Think of your referral partners as an extension of your sales force -- fees should be in the range of the commission you would pay a sales person (based on margins, sales complexity, and other factors that determine your commission structure).

Mauricio Hernández Entrepreneur and Angel Investor

February 27th, 2015

I mention this because it is a similar situation to what you describe. Just to give you an idea: A few years my company partnered up with Google to sell Apps Enterprise and our fee was in the 10% range for each license sold plus  direct billing to  the customer  for implementation and roll out.

Hope it helps!

Rob G

February 27th, 2015

@ Mauricio, it sounds like your 10% was for actually selling and closing the deal and billing (and collection).   That's very different than paying for a lead from a marketing or PR firm (very early in the process). If we assume the process from uncovering the lead to qualifying the lead to moving the customer through the sales cycle (proposals, demos?, meetings, presentations?, entertainment, etc.) to closing the deal and billing the customer and collecting the money then the raw lead alone is worth just a fraction of that 10% (in your example) - i realize your example may not include all these steps.  Let's say the raw lead is worth 25% of the the whole process. If John were to pay his own sales people 10% commission then for a partner he's at 2%. If a typical deal for John is $100k we are talking about $2k for a lead that JOHN turns into a sale. reasonable.  If a typical deal is $10k we are at $200 - buy em a nice dinner. 

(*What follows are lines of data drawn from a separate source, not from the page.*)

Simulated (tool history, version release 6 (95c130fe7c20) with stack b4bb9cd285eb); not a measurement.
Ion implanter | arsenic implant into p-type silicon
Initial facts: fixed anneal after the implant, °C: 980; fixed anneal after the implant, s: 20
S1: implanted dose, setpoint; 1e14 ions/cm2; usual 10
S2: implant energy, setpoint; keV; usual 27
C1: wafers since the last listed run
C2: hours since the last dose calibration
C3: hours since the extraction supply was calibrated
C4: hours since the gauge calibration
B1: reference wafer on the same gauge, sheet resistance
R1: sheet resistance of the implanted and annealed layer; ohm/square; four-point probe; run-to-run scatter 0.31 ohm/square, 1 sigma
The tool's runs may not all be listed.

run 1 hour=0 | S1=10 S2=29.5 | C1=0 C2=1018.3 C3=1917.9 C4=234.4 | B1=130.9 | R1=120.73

Neil Warlicht Connector and Entrepreneur

February 28th, 2015

I think this widely varies across verticals/industries. I'm running a recruitment business and in our field these referral agreements are rampant. My personal take has always been: I don't partake in any of them. They tend to get messy and I certainly don't want someone else as an extension of my business now doing BD/Sales on my behalf with the hope of landing a referral fee. 

The adjacent service providers that you mentioned should also be able to benefit from leads that you can generate from them as well and I think that a gentlemen's agreement works nicely. I am always happy to refer people that I trust new business and hope that those people will reciprocate whenever they have an opportunity. I know that sometimes this is not the case, but overall I think that what goes around comes around. 

Ayang Obur Managing Director at WeAreWizard

March 1st, 2015

There is no right amount for this. But the key here is to ask yourself these questions 

What is the cancellation rate?
What is the lifetime value of your customer?
Can I give a higher commission for a product that generates repeat business?
What low value product can I create that has a guaranteed up sell with a higher value?

What i tend to do with affiliates is to give 90% commission on an entry level product to get a qualified lead but focus my energy and time on converting those lead to the higher paid product. Worse case scenario It growths my prospect database if they don't buy so its a win win.